Data Replication

Understand the models through which data is replicated across several nodes.

We'll cover the following...

Replication
Synchronous vs. asynchronous replication
Data replication models

Data is a valuable asset for an organization because it drives the entire business.

Data provides critical business insights into what’s important and what needs to be changed. Organizations also need to securely save and serve their clients’ data on demand. Timely access to the required data under varying conditions (including increasing reads and writes, disk and node failures, network and power outages, and others) is necessary to successfully run an online business.

We need the following characteristics from our data store:

Availability under faults (failure of one or more disks, nodes, network, or power outages).
Scalability (with increasing reads, writes, and other operations).
Performance (low latency and high throughput for the clients).

It’s challenging, or even impossible, to achieve the above characteristics on a single node.

Replication

Replication refers to keeping multiple copies of the data at various nodes (preferably geographically distributed) to achieve availability, scalability, and performance. In this lesson, we assume that a single node is enough to hold our entire data. We won’t use this assumption while discussing the partitioning of data in multiple nodes. Often, the concepts of replication and partitioning go together.

Replication provides several key benefits for distributed systems:

Keeps data geographically close to your users, thus reducing access latency.
Allows the system to continue working even if some of its parts have failed, thus increasing availability.
Scales out the number of machines that can serve read queries, thus increasing read throughput.

However, with many benefits, like availability, replication comes with its complexities. Replication is relatively simple if the replicated data doesn’t require frequent changes. The main problem in replication arises when we have to maintain changes in the replicated data over time.

If the data that you are replicating does not change over time, then the replication process is a one-time thing. Frequently changing data is a real challenge; it requires careful thinking about concurrency and all the things that can go wrong so that we can deal with the consequences of those faults.

Additional complexities that could arise due to replication are as follows:

How do we keep multiple copies of data consistent with each other?
How do we deal with failed replica nodes?
Should we replicate synchronously or asynchronously?
- How do we deal with replication lag in case of asynchronous replication?
How do we handle concurrent writes?
What consistency model needs to be exposed to the end programmers?

We’ll explore the answer to these questions in this lesson.

Before we explain the different types of replication, let’s understand the synchronous and asynchronous approaches of replication.

Synchronous vs. asynchronous replication

There are two ways to disseminate changes to the replica nodes:

Synchronous replication
Asynchronous replication

In synchronous replication, the primary node waits for acknowledgments from secondary nodes to confirm that the data has been updated.

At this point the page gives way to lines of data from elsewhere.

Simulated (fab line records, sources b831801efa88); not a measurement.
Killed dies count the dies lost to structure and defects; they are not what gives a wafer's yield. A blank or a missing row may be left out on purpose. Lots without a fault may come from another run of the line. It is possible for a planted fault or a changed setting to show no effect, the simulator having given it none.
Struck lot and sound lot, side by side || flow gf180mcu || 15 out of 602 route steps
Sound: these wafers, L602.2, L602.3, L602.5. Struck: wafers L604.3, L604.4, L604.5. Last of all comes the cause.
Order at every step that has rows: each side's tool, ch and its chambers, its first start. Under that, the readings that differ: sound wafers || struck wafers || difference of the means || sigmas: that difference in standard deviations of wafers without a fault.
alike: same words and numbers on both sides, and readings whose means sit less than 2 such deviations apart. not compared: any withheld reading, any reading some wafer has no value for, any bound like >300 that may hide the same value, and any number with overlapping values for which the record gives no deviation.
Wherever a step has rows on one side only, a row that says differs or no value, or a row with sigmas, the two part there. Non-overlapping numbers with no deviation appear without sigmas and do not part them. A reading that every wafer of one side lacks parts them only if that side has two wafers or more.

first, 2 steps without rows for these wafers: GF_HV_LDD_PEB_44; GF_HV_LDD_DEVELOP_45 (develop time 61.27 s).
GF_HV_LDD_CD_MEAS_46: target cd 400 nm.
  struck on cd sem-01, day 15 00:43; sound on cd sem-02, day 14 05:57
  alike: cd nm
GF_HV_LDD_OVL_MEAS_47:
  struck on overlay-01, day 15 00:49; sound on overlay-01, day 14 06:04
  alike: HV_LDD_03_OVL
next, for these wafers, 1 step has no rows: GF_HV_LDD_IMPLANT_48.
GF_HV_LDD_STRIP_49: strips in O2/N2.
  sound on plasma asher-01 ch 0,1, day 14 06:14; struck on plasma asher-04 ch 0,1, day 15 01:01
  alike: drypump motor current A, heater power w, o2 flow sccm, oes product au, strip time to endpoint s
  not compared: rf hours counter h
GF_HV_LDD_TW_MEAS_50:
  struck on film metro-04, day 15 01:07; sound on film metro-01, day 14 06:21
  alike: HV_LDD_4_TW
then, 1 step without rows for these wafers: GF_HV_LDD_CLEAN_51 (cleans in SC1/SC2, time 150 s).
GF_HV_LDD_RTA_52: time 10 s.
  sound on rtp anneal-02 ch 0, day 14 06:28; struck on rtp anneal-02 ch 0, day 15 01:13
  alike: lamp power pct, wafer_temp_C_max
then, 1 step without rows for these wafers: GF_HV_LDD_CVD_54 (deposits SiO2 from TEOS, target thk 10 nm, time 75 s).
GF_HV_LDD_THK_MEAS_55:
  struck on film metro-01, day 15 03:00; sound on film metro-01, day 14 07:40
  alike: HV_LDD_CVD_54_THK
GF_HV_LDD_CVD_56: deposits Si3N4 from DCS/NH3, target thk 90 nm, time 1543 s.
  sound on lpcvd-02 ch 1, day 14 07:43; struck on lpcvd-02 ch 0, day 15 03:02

After receiving acknowledgment from all secondary nodes, the primary node reports success to the client. In asynchronous replication, the primary node doesn’t wait for acknowledgments from the secondary nodes and reports success to the client after updating itself. The advantage of synchronous replication is that all secondary nodes are completely up-to-date with the primary node.

However, there’s a disadvantage to this approach.

If one of the secondary nodes fails to acknowledge due to a network failure or fault, the primary node will be unable to acknowledge the client until it receives a successful acknowledgment from the crashed node. This causes high latency in the response from the primary node to the client. On the other hand, the advantage of asynchronous replication is that the primary node can continue its work even if all the secondary nodes are down.

However, if the primary node fails, the writes that weren’t copied to the secondary nodes will be lost.

Often, leader-based replication is configured to be completely asynchronous. In this case, if the master fails and is not recoverable, any writes that have not yet been replicated to slaves are lost. This means that a write is not guaranteed to be durable, and weakening durability is a significant trade-off that must be carefully considered. The above paragraph explains a trade-off between data consistency and availability when different components of the system can fail.

Let’s assess our understanding of the content provided in this lesson with this question:

Imagine you’re leading the database architecture for a real-time financial trading platform that operates globally. The platform demands extremely low-latency data updates to ensure traders receive up-to-the-moment information for making split-second decisions.

The existing database infrastructure is struggling to meet the stringent latency requirements.

In this case, the low latency is paramount, and a certain degree of eventual consistency is acceptable. Which one of the following two choices would you recommend for data updates in the database, and why?

Synchronous updates
Asynchronous updates

Provide your answer in this interactive widget:

Data replication models

If the data that you are replicating does not change over time, then the replication process is a one-time thing. Frequently changing data presents a significant challenge; it requires careful consideration of concurrency and potential issues to mitigate the consequences of those faults.

At a minimum, we need to address unavailable nodes, network interruptions, and silent data corruption resulting from application bugs.

Here are the following algorithms for replicating changes across nodes:

Single leader or primary-secondary, or master-slave replication
Multi-leader replication
Peer-to-peer or leaderless replication

Single leader/primary-secondary replication

In primary-secondary replication, data is replicated across multiple nodes.

One node is designated as the primary. It’s responsible for processing any writes to data stored on the cluster. It also sends all the writes to the secondary nodes and keeps them in sync. Primary-secondary replication is appropriate when our workload is read-heavy.

To better scale with increasing readers, we can add more followers and distribute the read load across the available followers.

However, replicating data to many followers can create a primary bottleneck. Additionally, primary-secondary replication is inappropriate if our workload is write-heavy. Another advantage of primary-secondary replication is that it’s read-resilient.

Secondary nodes can still handle read requests in the event of a primary node failure. Therefore, it’s a helpful approach for read-intensive applications.

Replication via this approach introduces inconsistency when using asynchronous replication. Clients reading from different replicas may see inconsistent data in the event of a primary node failure, as the primary node cannot propagate updated data to the secondary nodes.

So, if the primary node fails, any missed updates not passed on to the secondary nodes can be lost.

Primary-secondary replication methods

There are many different replication methods in primary-secondary replication:

Statement-based replication
Write-ahead log (WAL) shipping
Logical (row-based) replication

Let’s discuss each of them in detail.

Statement-based replication

Statement-based replication (SBR) is an approach used in MySQL databases.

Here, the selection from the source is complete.